42 Million Nigerian Women Married Before 18 Years– – Report

No fewer than 42 million Nigerian women get married before their 18th birthday, a report by the United Nations Educational, Scientific and Cultural Organization (UNESCO) has shown.


The report which was released on the sidelines of the ‘National Dialogue on Educational Issues in Nigeria’ revealed that four in ten women still marry before the age of 18 in Nigeria.

The event was hosted by the Federal Ministry of Education on Tuesday, 28th of March 2023 in Abuja.

The report, which was issued by the International Institute for Capacity Building in Africa (IICBA) – a UNESCO body – detailed how child marriage affects the education of the girl child in Nigeria.

Findings revealed that the share of women who were married before age 18 stood at 39.8 percent.

According to data obtained from the World Bank, as of 2021, Nigeria had a female population of 105,574,310. 40 percent of this figure is 42,229,724.


The report also showed the prevalence of child marriage in the northern Nigeria with the region accounting for 63.5 per cent of underage marriages.

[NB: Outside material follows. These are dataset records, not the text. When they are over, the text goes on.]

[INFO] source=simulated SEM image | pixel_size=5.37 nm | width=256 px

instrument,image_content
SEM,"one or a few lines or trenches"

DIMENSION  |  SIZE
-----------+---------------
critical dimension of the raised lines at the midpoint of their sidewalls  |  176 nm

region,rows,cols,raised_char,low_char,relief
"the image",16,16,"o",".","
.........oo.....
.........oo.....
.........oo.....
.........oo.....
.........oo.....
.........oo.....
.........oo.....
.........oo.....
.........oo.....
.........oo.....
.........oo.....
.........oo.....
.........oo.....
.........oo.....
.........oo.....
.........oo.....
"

It also stated that girls in rural areas are at more risk of child marriage as well as girls in households with higher levels of poverty.


The report noted that child marriage is associated with worse educational outcomes, including lower educational attainment and literacy for the girl child.

Speaking at the event in Abuja, Quentin Wodon, Director of the IICBA, highlighted how early child marriage negatively impacts girl child education.


“Early marriage in Nigeria accounts for a high majority of early child bearing, that is child bearing before the age of 18 and every year you marry before 18, reduces the chance that you will complete secondary education on time,” he said.

He added that there is a significant relationship between female education and early child marriage as the more educated a woman is, the less likely she is to get married too early.

According to the report, educational attainment for girls remains low in Nigeria, while the prevalence of child marriage and early childbearing remain high.

As such, it said states with high level of child marriage and early child bearing also have low levels of girl-child education.

The report suggests that keeping girls in school may be one of the best ways to end child marriage, and reducing the prevalence of child marriage may be one of the best ways to reduce the risk of early pregnancies and early childbearing.



According to the report, total fertility rates have decreased over the last few decades, but they remain high, contributing to high population growth given a large share of women of childbearing age.

Further analysis suggests that secondary education for girls reduces fertility rates, while child marriage increases them.

It also states that early childbearing can lead to increased infant mortality.

Wodon shed more light on this while speaking, noting that “early child bearing will lead to high risk of death by age 5 for the child or a high risk of stunted growth.

“Nigeria’s fertility rate remains high because of early child bearing. The objective should be that women can manage how many children they want to have, because right now, a lot of women have more children than they can take care of.

The report concluded that achieving universal secondary education for girls would end child marriage and reduce total fertility in Nigeria by a fifth.